For each external system integration:
- External system name and purpose
- Integration pattern (API call, webhook, polling, event subscription)
- Rate limits and quotas
- Failure modes and fallback behavior
- Retry strategy
- Data contract (request/response schemas)
- Authentication mechanism
If the feature has no external integrations, write `N/A` with a brief reason.
## Observability
Define observability strategy for the system.
### Logs
- Log levels and what to log
- Structured logging format
- Log aggregation strategy
### Metrics
- Key business metrics
- Key system metrics
- Metric naming conventions
### Traces
- Distributed tracing strategy
- Correlation ID propagation
- Span boundaries
### Alerts
- Alert conditions and thresholds
- Alert routing and escalation
### SLOs
- Availability SLOs
- Latency SLOs
- Error budget
## Scaling Strategy
Define how the system scales based on NFRs.
- Horizontal scaling approach (which components scale independently)
- Vertical scaling considerations
- Database scaling strategy (read replicas, sharding, partitioning)
- Cache scaling strategy
- Queue scaling strategy
- Auto-scaling policies (when applicable)
- Bottleneck analysis
## Non-Functional Requirements
Document all NFRs from the PRD and how the architecture addresses each one.

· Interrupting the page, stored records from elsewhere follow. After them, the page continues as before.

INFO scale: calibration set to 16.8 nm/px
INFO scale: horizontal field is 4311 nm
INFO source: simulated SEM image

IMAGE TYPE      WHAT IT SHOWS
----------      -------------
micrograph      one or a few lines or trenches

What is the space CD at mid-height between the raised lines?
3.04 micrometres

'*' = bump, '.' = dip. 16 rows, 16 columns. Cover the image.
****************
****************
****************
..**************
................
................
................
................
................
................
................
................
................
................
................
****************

| NFR | Requirement | Architectural Decision | Verification Method |
|-----|-------------|----------------------|---------------------|
| Performance | ... | ... | ... |
| Availability | ... | ... | ... |
| Scalability | ... | ... | ... |
| Security | ... | ... | ... |
| Compliance | ... | ... | ... |
## Mermaid Diagrams
Produce at minimum the following diagrams embedded in the document.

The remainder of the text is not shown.